On Sunday, Vietnam said that a Chinese patrol boat had deliberately cut the undersea cable of a Petrovietnam ship operating 120 nautical miles off the Vietnamese coast. Both countries claim that these waters lie inside their designated exclusive zones.
Dang Dinh Quy, the president of Vietnam’s diplomatic academy in Hanoi, says China has interfered with previous survey ships but that Vietnam took a quieter approach. He credits the US declaration of its strategic interest in the South China for Vietnam’s public assertiveness. “It’s made the position of the US clearer … and made everything more transparent,” he says.
Is it more about the US-China rivalry?
Not everyone welcomes the US intervention in the South China Sea. Hashim Djalal, a former Indonesian envoy on maritime diplomacy, who has chaired informal talks with representatives from China and other island claimants, is leery of a superpower rivalry in ASEAN. “America is looking at it as a China threat. That’s confrontational,” he says.
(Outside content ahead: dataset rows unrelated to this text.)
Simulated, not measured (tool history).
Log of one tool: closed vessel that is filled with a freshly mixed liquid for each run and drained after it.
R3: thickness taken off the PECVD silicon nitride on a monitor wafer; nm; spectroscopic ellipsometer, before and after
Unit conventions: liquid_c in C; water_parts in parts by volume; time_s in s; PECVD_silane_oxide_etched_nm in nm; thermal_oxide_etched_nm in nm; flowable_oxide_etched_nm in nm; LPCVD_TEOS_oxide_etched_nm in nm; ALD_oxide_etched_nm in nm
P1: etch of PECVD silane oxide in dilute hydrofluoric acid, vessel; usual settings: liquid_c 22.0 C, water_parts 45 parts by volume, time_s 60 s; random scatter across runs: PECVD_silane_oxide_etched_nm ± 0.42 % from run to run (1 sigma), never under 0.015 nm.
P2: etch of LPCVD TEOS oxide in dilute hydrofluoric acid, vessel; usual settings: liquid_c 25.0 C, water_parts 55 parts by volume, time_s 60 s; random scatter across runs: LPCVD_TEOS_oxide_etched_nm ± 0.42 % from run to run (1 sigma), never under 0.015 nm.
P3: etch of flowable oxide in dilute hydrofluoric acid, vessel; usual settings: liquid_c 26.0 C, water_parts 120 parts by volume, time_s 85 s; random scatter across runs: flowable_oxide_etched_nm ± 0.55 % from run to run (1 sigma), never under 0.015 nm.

US officials have stressed their neutrality in territorial claims in the South China Sea. But analysts say it is hard to disentangle the tensions over island sovereignty from US-China military rivalry. Last year’s policy speech in Vietnam by Ms. Clinton came just months after a confrontation between Chinese patrol boats and a US naval surveillance ship operating near a Chinese submarine base on its southernmost island, Hainan. China said the US ship was spying inside its exclusive zone.
In the past, the Philippines and Vietnam have carried out joint oil exploration with Chinese ships in the vicinity of disputed islands. But these joint missions haven’t led to any agreement on how to tap oil and gas reserves since there is no consensus on how to proceed. “For China, there’s no reason to move to joint development [of oil fields]. It can afford to play a long game,” says Euan Graham, an expert of maritime security at Nanyang Technological University in Singapore.